Lesson 3 In-Class Discussion ✅

yes forgot to pull

I am getting this as well. I ran git pull followed by restarting the kernel, but still get the error.

1 Like

Could someone talk a bit more about the data block ideology? I’m not quite sure how the blocks are meant to be used. Do they have to be in a certain order? Is there any other library that uses this type of programming I could look at?

8 Likes

Looking at the MNIST example at the end of the lesson 1 notebook, I saw that the unzipped version of the file had 3 items in it: labels.csv, a valid folder, and a train folder.

That being said, when creating the ImageDataBunch like this:
data = ImageDataBunch.from_csv(path, ds_tfms=tfms, size=28)

How does the default value of valid_pct = 0.2 come into the picture? Will the ImageDataBunch just have a validation set of 20% of what was in the validation folder or does the function look at all the images in both the valid and train folder in order to make the validation set?

1 Like

How frequently does the fit / training function use the validation set? Is it once (or multiple times) an epoch?

Unclear to met when the fitting process looks at training set vs validation set.
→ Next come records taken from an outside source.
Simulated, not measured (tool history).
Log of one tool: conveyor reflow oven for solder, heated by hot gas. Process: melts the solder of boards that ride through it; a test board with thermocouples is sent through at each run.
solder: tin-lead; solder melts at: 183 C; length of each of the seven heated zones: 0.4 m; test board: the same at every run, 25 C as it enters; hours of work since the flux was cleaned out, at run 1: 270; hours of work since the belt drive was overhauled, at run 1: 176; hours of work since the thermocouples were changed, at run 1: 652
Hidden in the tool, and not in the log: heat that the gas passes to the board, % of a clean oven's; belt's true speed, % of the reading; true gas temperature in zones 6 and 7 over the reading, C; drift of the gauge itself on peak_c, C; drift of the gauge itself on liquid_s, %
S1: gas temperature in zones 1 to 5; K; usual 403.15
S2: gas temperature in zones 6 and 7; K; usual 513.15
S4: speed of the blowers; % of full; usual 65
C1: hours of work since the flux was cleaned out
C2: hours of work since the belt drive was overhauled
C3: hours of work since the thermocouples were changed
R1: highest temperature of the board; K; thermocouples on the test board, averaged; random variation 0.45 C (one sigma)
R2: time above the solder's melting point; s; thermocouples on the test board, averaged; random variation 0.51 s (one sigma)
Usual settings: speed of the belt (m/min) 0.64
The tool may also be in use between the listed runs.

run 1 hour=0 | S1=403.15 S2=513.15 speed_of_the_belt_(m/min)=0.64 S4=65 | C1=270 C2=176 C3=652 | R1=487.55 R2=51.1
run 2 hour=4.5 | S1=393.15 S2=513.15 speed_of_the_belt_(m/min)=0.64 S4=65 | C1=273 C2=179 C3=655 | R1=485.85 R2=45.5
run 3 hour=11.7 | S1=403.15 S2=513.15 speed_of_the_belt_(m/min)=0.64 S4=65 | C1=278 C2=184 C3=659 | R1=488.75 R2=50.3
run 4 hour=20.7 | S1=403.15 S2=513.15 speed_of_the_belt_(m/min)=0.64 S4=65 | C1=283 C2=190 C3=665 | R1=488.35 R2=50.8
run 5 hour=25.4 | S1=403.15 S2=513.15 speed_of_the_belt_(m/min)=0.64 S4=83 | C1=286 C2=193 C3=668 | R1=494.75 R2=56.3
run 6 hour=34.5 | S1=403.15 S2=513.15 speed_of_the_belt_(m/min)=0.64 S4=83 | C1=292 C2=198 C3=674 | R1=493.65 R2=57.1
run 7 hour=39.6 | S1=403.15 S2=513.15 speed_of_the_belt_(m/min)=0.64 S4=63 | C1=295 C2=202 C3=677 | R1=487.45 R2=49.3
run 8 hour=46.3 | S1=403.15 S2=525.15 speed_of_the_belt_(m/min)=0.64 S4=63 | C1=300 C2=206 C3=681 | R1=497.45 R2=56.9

This is a toy example where we put everything to be able to test efficiently. I don’t recommend looking at it for a first understanding.
Here for instance, the files labels.csv has filenames in train and valid.

1 Like

It runs a full run through the validation set after each epoch. So once per epoch. It is used to see if your model is able to generalize and tune hyperparameters. It is not used for updating the weights. The model uses the validation set’s information only indirectly, when the user changes hyperparameters according to the training and validation losses.

4 Likes

Tried to load some xray images (grayscale) using ImageDataBunch. When tried to visualize with show_batch it comes in black and white (not grayscale). Does some custom dataset is required?

You have loaded the labels for the training set via train_v2.csv. How do you load the labels for the validation and test sets?

1 Like

Why do we use size 128 for the planet dataset when loading the images?

1 Like

Does anyone know where I can see the notebook with the example dataset stuff in? It’s not the same as the https://github.com/fastai/course-v3/blob/master/nbs/dl1/lesson3-planet.ipynb one

2 Likes

Does the order of things matter for Data Blocks?

1 Like

More generally, I’d love a run through of how to include a test set and extract not just labels but predictions (for prep to submit for a competition, for example).

if your data are 16bit grayscale (likely) then you will have to make your own open_image

1 Like

Can you add a test folder if you created label from a CSV file?

1 Like

Can we use fastai for feature extraction?

1 Like

Looks like it’s here: https://github.com/fastai/fastai/blob/master/docs_src/data_block.ipynb

5 Likes

worked for me - im using the dev version

is it possible to do multi label classification with a model trained on single labels?

2 Likes

Can we use DataBlock API with text DataSet?

1 Like